He says that brokers rarely ask the question: “what happens if I leave the MGA?” Mr. Valenti says that sometimes the MGA and the broker have a verbal agreement but there is never anything in writing. “A lot of the times the advisor can transfer their regular clients but when you throw in a proprietary product it is like a double hit. Because if the broker leaves one MGA for another he cannot service the client unless he persuades the client to sell it and change company…but they should not be flipping clients in and out of MGAs.”
Mr. Valenti foresees that the life insurance industry will bear witness to what happened to the stock brokerage firms in the mid-90s when they came out with proprietary investment products. “What they did to entice stock brokers was say, ‘If you sell this, we will give you a trailer fee, we’re going to have it professionally managed and there are going to be all these benefits.’”
However, Mr. Valenti adds that what they later realized was that once the firms started getting the majority of the broker’s assets, the situation changed. “The niceness of the brokerage firm turned to bitterness. They then turned and said, ‘we’re doing all the money management, we’re doing all the back-office work, we’re doing all the operational work and all you have done is refer the client to us.’” At this point, the broker had no power to threaten to leave since they would risk losing their existing clients, he adds.
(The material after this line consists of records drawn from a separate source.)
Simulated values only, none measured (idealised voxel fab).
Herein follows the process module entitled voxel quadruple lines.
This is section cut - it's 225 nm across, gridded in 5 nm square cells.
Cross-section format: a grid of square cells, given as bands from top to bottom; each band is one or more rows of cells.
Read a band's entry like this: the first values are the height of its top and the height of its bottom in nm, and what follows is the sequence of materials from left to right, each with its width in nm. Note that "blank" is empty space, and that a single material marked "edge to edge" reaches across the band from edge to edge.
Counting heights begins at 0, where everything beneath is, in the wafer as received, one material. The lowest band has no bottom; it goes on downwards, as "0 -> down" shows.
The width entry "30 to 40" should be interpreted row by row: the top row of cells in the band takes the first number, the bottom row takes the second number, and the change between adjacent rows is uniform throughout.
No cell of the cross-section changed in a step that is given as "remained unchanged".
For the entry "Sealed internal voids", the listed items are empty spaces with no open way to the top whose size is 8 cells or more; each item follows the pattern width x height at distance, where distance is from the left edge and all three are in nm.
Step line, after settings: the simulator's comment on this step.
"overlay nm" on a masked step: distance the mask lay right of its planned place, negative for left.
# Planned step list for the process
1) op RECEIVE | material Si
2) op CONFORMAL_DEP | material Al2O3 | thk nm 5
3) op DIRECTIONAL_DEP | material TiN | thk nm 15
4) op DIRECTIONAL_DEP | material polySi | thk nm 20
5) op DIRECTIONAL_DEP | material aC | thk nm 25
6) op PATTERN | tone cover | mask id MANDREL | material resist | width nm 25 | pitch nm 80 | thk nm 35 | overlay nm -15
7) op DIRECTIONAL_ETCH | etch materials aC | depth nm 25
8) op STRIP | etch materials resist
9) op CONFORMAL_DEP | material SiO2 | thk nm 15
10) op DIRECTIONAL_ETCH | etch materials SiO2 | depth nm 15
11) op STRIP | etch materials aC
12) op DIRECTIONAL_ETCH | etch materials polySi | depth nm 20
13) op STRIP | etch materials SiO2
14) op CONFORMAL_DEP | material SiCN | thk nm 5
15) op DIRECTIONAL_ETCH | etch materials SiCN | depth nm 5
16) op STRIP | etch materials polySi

David Stewart, Director of Insurance and Financial Services and a Partner at Wise Riddell Financial Group, an MGA headquartered in Oakville, Ontario, agrees that in-house products can pose problems not only for the brokers but for the consumers. “The MGA creates incentives for you to write that product and that product may not be in-line with the clients’ needs,” he explains. “We as a broker work for the client, if you have a proprietary product you don’t have to worry about competition, once you establish the product line you don’t have to worry about anything else.”
The MGA does not currently have any proprietary products and Mr. Stewart says that it has no plans to launch its own in-house products. However, he does not hide the fact that the MGA had offers to develop its own products. He says that it would be interested in having an input on the development of a design but it would not be branded under the Wise Riddell name.
Mr. Stewart is especially not a fan of MGAs selling proprietary products such as UL, CI or other types of life insurance.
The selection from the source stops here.